- It’s not tribal. It defends Jews without relying on Jewish exceptionalism.
- It’s not apologetic. It doesn’t beg for inclusion; it asserts ethical legitimacy.
- It’s not reactive. It articulates first principles: life, dignity, agency, truth, justice.
- It’s universal in form, particular in content. It speaks in ways others can engage with, without sacrificing Jewish rootedness.
- It forces moral transparency. If someone claims “Jewish trauma is invalid,” we can ask: By what standard? And show how that standard is not applied to others.
- It turns rhetorical weapons back into mirrors. You say Jews must prove moral worth? Let’s examine the terms—who else has to do that?
We Are Not Alone, and We Are Not Powerless
The Jewish people have endured persecution, distortion, and exclusion for millennia. But in this moment, we are witnessing something new: antisemitism rebranded as ethical virtue, and moral delegitimization of Jews wrapped in the language of justice and liberation. It is not only happening in politics or on the streets—it is infiltrating academia, activism, professional spaces, and the institutions meant to uphold dignity and truth.
The New Double Standard
Jews are increasingly told that our suffering must be filtered through someone else’s narrative. That our ancestral trauma must be de-politicized to be legitimate. That our solidarity with Israel disqualifies us from moral standing. That our historical memory is “manipulative.” That our Jewishness is only welcome when it disavows itself.
This is not ethics. This is coercion.
This is not justice. This is a purity test.
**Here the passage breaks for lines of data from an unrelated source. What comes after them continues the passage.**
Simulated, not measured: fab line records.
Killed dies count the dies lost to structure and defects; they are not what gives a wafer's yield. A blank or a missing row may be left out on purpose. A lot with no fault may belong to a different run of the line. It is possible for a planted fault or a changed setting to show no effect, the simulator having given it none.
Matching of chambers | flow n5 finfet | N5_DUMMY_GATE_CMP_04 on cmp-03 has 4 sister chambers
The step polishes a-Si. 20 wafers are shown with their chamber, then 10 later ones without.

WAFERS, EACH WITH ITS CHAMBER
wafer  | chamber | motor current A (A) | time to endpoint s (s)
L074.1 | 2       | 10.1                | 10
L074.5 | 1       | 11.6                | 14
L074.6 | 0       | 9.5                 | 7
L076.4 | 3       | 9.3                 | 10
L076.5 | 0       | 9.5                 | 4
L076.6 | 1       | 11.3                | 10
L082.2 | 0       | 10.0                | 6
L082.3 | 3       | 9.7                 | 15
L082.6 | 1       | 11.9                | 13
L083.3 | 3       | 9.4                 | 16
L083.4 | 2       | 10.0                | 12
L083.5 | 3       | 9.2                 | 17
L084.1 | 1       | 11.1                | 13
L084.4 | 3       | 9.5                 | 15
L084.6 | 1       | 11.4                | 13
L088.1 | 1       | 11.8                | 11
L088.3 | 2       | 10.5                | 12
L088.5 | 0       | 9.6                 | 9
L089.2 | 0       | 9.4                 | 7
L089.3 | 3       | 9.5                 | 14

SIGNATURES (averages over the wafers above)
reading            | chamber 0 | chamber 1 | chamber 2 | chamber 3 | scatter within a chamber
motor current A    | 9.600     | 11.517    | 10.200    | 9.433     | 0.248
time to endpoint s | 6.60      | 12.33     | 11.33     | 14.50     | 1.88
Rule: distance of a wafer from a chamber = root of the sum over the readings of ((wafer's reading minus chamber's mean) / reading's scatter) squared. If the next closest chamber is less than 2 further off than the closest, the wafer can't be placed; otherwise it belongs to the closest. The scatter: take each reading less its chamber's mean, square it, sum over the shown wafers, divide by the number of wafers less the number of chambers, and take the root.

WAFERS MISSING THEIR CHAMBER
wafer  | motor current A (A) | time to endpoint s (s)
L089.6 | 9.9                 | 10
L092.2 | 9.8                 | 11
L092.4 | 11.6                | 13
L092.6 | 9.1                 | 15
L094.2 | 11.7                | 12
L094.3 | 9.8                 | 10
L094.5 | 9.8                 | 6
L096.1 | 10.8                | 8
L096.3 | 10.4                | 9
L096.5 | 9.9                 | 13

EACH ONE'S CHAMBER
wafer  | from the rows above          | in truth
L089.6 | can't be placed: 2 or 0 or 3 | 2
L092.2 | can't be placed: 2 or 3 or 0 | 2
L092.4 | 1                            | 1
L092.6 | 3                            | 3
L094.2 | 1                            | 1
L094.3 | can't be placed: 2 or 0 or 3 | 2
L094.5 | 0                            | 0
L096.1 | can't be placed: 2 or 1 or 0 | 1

This is not liberation. It is a new dogma—one that excludes Jews by design.What We Refuse
We refuse to be gaslit by ideologies that weaponize Jewish longing for justice against our very existence. We refuse to accept moral frameworks that silence Jews unless they conform to anti-Zionist litmus tests. We refuse to allow the Holocaust to be used against the descendants of its survivors. We refuse the inversion that frames Jewish agency as oppression and Jewish trauma as manipulation.
What We Affirm
We affirm that:
All people are created b’Tzelem Elokim, in the image of God. No people is excluded from dignity.
Ethics requires consistency. A standard applied only to Jews is not a standard; it is a bias.
Pikuach Nefesh, the sanctity of human life, is not negotiable. Saving Jewish lives is not an act that requires justification.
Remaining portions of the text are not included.